Each of these failure modes is detectable and preventable with appropriate technical oversight applied from the earliest stages of project development. The BOH pre-feasibility Gate Review addresses the design-stage failures before development expenditure is committed, requiring primary evidence for all material demand assumptions and site-specific technical assessment before any project advances. AI-driven project management tools, integrating data from multiple independent sources and applying machine learning pattern recognition to identify emerging variances before they become irreversible, close the information gap that allows execution failures to compound. Satellite monitoring provides continuous, independent, tamper-proof verification of physical construction progress across any site on the continent, at resolutions sufficient to cross-check contractor progress reporting and detect the patterns of financial leakage before they become material.
The monitoring gap, the interval between periodic site visits during which project conditions can deteriorate without detection, is the specific vulnerability that technology closes. A contractor who knows that its self-reported progress will be cross-checked against independent satellite imagery before each disbursement is approved faces a fundamentally different incentive structure than one whose documentation is accepted without independent verification. The deterrent effect of continuous monitoring is as important as its detection capability.
At 1 to 2% of total project cost, an integrated technical oversight programme costs less than the interest on a six-month construction delay for a typical mid-scale African infrastructure project. The comparison with the total capital loss of a ghost project scenario makes the economics of prevention decisive.
For a complete guide to AI project management, satellite oversight, and the BOH Quality Assurance process from pre-feasibility to commercial operation, read the full cluster briefing: Ghost Projects and How to Avoid Them.
The Compounding Effect: Why All Four Dimensions Matter Together
The Integration Principle
The BOH de-risking framework is designed as an integrated system, not a menu of independent options. This distinction matters because the four dimensions of African infrastructure risk are not independent of each other. They interact, and in the absence of protection across all four, residual exposure in any one dimension can undermine the protection provided by the others.
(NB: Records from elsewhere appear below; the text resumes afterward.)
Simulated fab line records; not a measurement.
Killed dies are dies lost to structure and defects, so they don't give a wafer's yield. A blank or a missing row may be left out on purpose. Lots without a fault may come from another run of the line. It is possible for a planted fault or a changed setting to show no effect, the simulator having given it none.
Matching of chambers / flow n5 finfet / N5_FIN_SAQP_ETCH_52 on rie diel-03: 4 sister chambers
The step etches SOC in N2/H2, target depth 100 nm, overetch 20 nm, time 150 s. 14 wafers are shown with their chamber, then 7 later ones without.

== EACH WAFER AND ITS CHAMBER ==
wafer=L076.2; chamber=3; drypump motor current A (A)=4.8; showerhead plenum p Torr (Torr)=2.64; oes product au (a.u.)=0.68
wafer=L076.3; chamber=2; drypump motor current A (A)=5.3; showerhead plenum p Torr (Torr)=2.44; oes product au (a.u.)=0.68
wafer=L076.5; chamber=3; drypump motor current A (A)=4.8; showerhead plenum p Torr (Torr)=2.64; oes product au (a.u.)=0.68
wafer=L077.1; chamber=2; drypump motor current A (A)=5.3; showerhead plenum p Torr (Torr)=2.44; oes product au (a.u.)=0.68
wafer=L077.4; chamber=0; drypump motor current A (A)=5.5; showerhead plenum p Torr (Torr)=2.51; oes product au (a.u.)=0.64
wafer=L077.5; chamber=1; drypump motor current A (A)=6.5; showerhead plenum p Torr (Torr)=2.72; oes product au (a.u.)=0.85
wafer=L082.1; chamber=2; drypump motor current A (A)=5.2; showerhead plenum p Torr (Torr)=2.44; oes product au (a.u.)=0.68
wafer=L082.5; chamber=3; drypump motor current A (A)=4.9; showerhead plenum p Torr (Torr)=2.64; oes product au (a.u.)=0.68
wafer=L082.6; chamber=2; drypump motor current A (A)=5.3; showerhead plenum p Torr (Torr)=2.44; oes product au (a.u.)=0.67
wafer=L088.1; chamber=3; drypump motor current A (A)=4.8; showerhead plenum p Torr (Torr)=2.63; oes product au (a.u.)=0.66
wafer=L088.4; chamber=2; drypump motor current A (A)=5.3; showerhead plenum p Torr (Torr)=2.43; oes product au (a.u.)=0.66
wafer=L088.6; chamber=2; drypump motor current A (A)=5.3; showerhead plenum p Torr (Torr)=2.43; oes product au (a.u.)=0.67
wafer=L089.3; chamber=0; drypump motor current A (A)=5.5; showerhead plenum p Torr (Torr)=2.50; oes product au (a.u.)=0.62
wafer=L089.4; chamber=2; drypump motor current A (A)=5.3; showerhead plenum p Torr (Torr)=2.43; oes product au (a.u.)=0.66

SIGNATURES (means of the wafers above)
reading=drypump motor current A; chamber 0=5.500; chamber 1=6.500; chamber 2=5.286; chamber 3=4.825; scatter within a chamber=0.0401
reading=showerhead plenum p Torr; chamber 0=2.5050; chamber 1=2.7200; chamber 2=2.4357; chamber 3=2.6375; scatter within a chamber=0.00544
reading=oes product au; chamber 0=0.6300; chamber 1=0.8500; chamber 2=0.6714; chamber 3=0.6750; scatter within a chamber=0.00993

Consider a project that has implemented robust currency de-risking through Indexed Tariffs and offshore escrow, but has neglected the legal dimension. The Indexed Tariff clause is only as durable as the PPP agreement that contains it. If that agreement lacks Stabilisation Clauses, a government facing domestic political pressure over tariff increases can simply change the regulatory framework, overriding the indexation mechanism and leaving the investor with no protection and no effective enforcement remedy if the dispute is referred to domestic courts. Currency protection without legal protection is fragile.
Now consider a project that has strong currency structuring and robust legal protection but inadequate credit enhancement. The cost of debt is 12% rather than 6%. The higher debt service requirement means the project needs a higher tariff to be economically viable. The higher tariff faces greater political resistance from the government counterparty, creating the conditions for precisely the stroke of the pen intervention that the legal protections are designed to deter. Credit weakness creates legal vulnerability.
And consider a project with excellent financial and legal structuring that neglects technical oversight. The financial model is sound. The legal protections are robust. The credit enhancement has brought the cost of debt to a competitive level. But the contractor is ghost billing, the construction is falling progressively behind schedule, and the pre-feasibility demand assumptions were never verified against primary evidence. When the project fails to reach commercial operation on schedule, the financial model’s debt service projections are impossible to meet, triggering lender defaults that the legal protections cannot prevent because the failure is not a government breach but a construction failure.
Each dimension of the framework addresses risks that the other dimensions cannot cover. A project protected across all four dimensions is not merely four times better protected than one covered in only one dimension. The protection compounds. The currency instruments preserve the revenue stream. The credit enhancement makes that revenue stream accessible to commercial capital at a competitive cost. The legal instruments protect the contractual framework that governs both. And the technical programme ensures that the infrastructure generating the revenue stream is actually built and operated to the standard on which the financial model was based.
The Sequencing Imperative
The framework is integrated not only in its coverage but in its timing. All four dimensions of the BOH de-risking framework must be engaged from pre-feasibility. This is the point in the project development process that the framework is most powerful and least expensive to implement.
Currency structuring decisions made at pre-feasibility shape the project’s contract design, tariff structure, and capital stack from the beginning. Credit enhancement instruments, with processing timelines running from six months to two years, must be initiated at pre-feasibility to be available at financial close. Legal protections negotiated during the PPP framework design phase are exponentially more achievable than amendments sought after the agreement is signed. Technical quality assurance applied from the first feasibility study eliminates design-stage failures before they are embedded in the project’s structure.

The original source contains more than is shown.